Both varieties were grown in large increase blocks at Georgia Foundation Seed in Plains, Georgia, under the Sungrains agreement.

A new oat variety was co-released this spring with the University of Florida, Harrison said. FL 0720 is a very good forage and silage oat with both high forage production and high grain production. It’s resistant to crown rust.

License is pending and will likely include a Louisiana-based seed company, he said.

A number of Sungrains wheat breeding lines with good scab resistance are in the pipeline but not yet at the release stage, Harrison said.

Harrison works with plant pathologists Don Groth at the Rice Research Station in Crowley, Trey Price at the Macon Ridge Research Station in Winnsboro, Boyd Padgett at the Dean Lee Research Station in Alexandria and Jong Ham in the Department of Plant Pathology and Crop Physiology on campus in Baton Rouge.

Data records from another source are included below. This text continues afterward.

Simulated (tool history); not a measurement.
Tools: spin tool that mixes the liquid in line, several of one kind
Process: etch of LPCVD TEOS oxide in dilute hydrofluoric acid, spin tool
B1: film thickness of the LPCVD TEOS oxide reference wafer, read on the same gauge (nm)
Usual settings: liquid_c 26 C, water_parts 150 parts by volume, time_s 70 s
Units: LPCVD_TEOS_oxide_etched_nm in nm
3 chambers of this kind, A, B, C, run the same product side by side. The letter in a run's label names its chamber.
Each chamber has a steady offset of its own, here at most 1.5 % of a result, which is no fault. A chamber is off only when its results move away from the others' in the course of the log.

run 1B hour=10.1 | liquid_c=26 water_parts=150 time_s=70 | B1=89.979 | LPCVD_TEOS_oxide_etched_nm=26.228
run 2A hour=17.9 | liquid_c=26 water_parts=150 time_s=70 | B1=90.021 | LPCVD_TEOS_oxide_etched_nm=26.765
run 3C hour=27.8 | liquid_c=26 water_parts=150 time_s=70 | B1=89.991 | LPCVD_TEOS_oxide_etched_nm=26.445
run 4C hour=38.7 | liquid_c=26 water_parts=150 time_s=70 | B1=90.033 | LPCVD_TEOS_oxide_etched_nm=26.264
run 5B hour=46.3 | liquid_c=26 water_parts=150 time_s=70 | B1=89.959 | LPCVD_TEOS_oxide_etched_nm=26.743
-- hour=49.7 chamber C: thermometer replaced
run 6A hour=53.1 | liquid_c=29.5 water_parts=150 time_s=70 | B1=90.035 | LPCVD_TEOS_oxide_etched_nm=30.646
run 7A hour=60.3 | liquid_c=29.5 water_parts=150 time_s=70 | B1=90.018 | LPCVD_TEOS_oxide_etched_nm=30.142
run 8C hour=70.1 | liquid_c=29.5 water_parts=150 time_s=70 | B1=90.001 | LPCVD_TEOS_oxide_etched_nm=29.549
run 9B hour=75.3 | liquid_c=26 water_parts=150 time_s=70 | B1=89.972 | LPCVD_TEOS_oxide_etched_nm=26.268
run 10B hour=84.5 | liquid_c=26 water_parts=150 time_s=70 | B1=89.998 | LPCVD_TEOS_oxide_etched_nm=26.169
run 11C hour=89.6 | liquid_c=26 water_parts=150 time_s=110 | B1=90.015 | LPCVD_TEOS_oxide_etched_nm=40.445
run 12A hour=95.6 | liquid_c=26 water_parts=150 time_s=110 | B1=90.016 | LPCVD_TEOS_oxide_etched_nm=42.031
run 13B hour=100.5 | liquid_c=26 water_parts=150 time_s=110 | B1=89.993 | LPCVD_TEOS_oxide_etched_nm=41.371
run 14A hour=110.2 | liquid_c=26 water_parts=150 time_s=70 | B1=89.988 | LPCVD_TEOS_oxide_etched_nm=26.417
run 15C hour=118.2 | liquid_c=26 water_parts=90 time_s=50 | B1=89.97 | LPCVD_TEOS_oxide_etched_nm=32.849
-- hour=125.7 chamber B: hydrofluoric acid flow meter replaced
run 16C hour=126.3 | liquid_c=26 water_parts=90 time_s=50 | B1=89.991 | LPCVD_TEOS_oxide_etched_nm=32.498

“Collaborators are very important in a breeding program,” Harrison said. In addition to the plant pathologists, he depends on two researchers in the School of Plant, Environmental and Soil Sciences – Kun-Jun Han for evaluating forage quality and Niranjan Baisakh for work in developing molecular markers used as part of the breeding program.

Wheat was harvested on 149,838 acres in Louisiana in 2014 with a gross farm value of $63.4 million and value added $11.1 million for a total value of production of $74.6 million.